Learned Counsel also relied upon another judgment of the Supreme Court in the case of M/s. Lokmat Newspapers Pvt. Ltd. Vs. Shankarprasad, , wherein the Supreme Court held, "Whether in substance the petition was under Article 226 or under Article 227 of the Constitution of India, if the Single Judge exercised jurisdiction under Article 226 of the Constitution of India the Letters Patent Appeal would be maintainable but if jurisdiction is exercised under Article 227 of the Constitution of India, it would not be maintainable. This was a case in which basically an order of quasi judicial authority was under challenge, which is the case in the present case. The Supreme Court framed certain points to be answered and the first point was "Whether the respondent''s letters patent appeal was maintainable." In paragraph 14 the Supreme Court noted the facts, which reads as under:

So far as the question of maintainability of the letters patent appeal is concerned, it has to be noted that the revisional order was passed by the Labour Court on the respondent''s complaint u/s 28 of the Maharashtra Act. The said order was confirmed by the Industrial Tribunal u/s 44 of the same Act. Both the Courts held that retrenchment of the respondent does not amount of any "unfair labour practice" on the part of the appellant. These orders were challenged by the respondent by filing writ petition under Articles 226 and 227 of the Constitution of India before the High Court of Judicature at Bombay, Nagpur Bench. The learned Single Judge dismissed the said writ petition, but his order itself shows that he was considering the writ petition of the respondent which was moved before him invoking the High Court''s jurisdiction under Articles 226 and 227 of the Constitution of India. In the said writ petition under Articles 226 and 227 of the Constitution, the respondent requested the High Court to call for the record and proceedings of Revision Petition No. 70 of 1990 and after perusal thereof to be further pleased to quash and set aside the order dated 3011990 passed by the Second Labour Court, Nagpur in Complaint No. 262 of 1982 and order dated 20111990 passed in revision by the Industrial Court.

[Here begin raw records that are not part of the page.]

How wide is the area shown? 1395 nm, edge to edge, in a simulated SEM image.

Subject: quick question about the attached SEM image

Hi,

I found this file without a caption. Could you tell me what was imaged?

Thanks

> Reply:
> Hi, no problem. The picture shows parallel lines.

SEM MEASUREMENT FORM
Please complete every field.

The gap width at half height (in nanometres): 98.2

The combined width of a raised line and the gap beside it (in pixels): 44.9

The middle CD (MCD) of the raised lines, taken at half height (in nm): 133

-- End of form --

Then in paragraph 16, the Supreme Court held as under:

16. It is, therefore, obvious that the writ petition invoking jurisdiction of the High Court both under Articles 226 and 227 of the Constitution had tried to make out a case for the High Court''s interference seeking issuance of an appropriate writ of certiorari under Article 226 of the Constitution of India. Basic averments for invoking such a jurisdiction were already pleaded in the writ petition for the High Court''s consideration . It is true, as submitted by the learned Counsel for the appellant, that the order of the learned Single Judge nowhere stated that the Court was considering the writ petition under Article 226 of the Constitution of India. It is equally true that the learned single Judge dismissed the writ petition by observing that the courts below had appreciated the contentions and rejected the complaint. But the said observation of the learned Single Judge did not necessarily mean that the learned Judge was not inclined to interfere under Article 227 of the Constitution of India only. The said observation equally supports the conclusion that the learned Judge was not inclined to interfere under Articles 226 and 227. As seen earlier, he was considering the aforesaid writ petition moved under Article 226 as well as Article 227 of the Constitution of India. Under these circumstances, it is not possible to agree with the contention of the learned Counsel for the appellant that the learned Single Judge had refused to interfere only under Article 227 of the Constitution of India when he dismissed the writ petition of the respondent.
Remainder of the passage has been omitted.